It’s possible that they did.  For many years now I have also felt anger about an element of the elite of the party who treat much of the rank-and-file with contempt.  Simon Titley, of Liberator magazine, recently articulated the problem eloquently in a blog at the end of June 2013.  I first saw this problem during the latter stages of the Ashdown leadership, in the mid-1990s, and I know that many saw it well before that, so it is not new.  But it has perhaps risen to new heights under the current leadership.  As Titley writes:

Clegg … can no longer disguise his contempt for his own party. The problem is more acute with Clegg than his predecessors because he’s never assimilated. He joined the party only in 1997, became an MEP in 1999, an MP in 2005 and leader in 2007 – little wonder he’s never really understood the party’s culture. This problem is evident not only in the repeated slurs against activists but also the crass insensitivity on issues such as secret courts and immigration.

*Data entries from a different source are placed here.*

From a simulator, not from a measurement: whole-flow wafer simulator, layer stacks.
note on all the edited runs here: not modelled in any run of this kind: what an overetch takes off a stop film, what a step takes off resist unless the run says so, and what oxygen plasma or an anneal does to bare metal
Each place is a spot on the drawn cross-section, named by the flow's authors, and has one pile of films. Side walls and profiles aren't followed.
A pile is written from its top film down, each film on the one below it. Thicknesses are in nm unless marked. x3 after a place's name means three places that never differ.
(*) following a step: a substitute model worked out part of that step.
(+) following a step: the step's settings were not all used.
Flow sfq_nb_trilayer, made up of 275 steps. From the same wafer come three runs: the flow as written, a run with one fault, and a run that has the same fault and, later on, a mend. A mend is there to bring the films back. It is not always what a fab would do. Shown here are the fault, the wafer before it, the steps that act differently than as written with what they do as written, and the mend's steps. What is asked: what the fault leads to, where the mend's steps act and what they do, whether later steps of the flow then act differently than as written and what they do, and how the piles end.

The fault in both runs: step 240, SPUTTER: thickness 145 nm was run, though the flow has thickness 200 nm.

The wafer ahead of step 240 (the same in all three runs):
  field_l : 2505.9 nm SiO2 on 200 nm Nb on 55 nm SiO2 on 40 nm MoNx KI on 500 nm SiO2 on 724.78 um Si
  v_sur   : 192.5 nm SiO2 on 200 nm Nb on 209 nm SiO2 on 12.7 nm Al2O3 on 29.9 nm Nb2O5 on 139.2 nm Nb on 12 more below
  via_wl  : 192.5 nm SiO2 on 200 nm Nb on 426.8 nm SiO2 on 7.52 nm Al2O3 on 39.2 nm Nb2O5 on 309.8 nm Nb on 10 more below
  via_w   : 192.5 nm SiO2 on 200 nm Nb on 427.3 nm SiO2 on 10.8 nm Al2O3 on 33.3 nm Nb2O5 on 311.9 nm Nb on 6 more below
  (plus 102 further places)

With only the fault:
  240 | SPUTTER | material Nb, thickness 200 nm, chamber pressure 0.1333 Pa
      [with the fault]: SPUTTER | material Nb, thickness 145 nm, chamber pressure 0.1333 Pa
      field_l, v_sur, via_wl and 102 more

This approach has manifested itself most recently with Clegg’s attacks on those in the party who are criticising him, whom he sets up as ‘hankering for the comfort blanket of national opposition’.  As both Jonathan Calder and Gareth Epps have pointed out in their blogs (though I am sure that both will disagree with a lot else I have to say here), this is a curious criticism to make given that many critics of the leadership are those who have held power for many years in local councils but have now lost it because of the coalition.  Indeed, many are more experienced in power than the party’s MPs.  Nevertheless, it has become easier for the leadership to blame activists and the policy process for parts of the mess that the party is currently in, when in reality, those who supposedly understand the big picture of politics at a national level, who are supposedly skilled at dealing with the media, need to look at themselves.

The future

So, communication and prioritisation certainly does need to be examined as part of the manifesto process, in order that the public does understand that there are certain policies on which the party will never compromise.  However, for the leadership to try to blame their communication failings on the policy process is utterly wrong.  It will result in the current leadership foisting on the party a very timid set of goals, promising small and delivering small, which are shaped more by a judgement of what other parties will allow rather than what the Liberal Democrats know to be right.

Such constant fudging will do nothing to lift the party from the electoral doldrums.  It will do nothing to stop hardworking councillors losing their seats in large numbers.  These are the people who built the party from nothing and were in the party when it was on 3% in the polls, long before some of the current leadership ever thought of joining.  Doubtless, some of these ex-councillors will still be out delivering Focus leaflets long after ex-ministers who have lost their seats are doing the cushy boardroom or international jobs which will inevitably come their way.

Some might say that such ex-councillors are the true heart of the party, and that they should be supported.  There is much in that, but one wonders why they haven’t done more to speak out on issues which directly affect local democracy, such as the centralising and dogmatic policy of council tax capping at below inflation.  Meanwhile, for myself, I have become distant from the party and its councillors/ex-councillors since 2010.  I told my local party in July 2010 that I would not seek re-selection as their parliamentary candidate, partly because I could not defend the coalition as they would need me to do, but also for personal reasons – it’s hard to be the parent I want to be and be out campaigning many evenings and much of the weekend all year round as required for a candidate in second place.  I’ve been to the occasional conference in connection with Liberal Left, but otherwise done very little, and the sense of distance created means that I have looked at the party from outside.  I have begun in my darkest moments to see it in ways which once horrified me when I met voters who said things such as ‘politicians are all the same once they get elected’.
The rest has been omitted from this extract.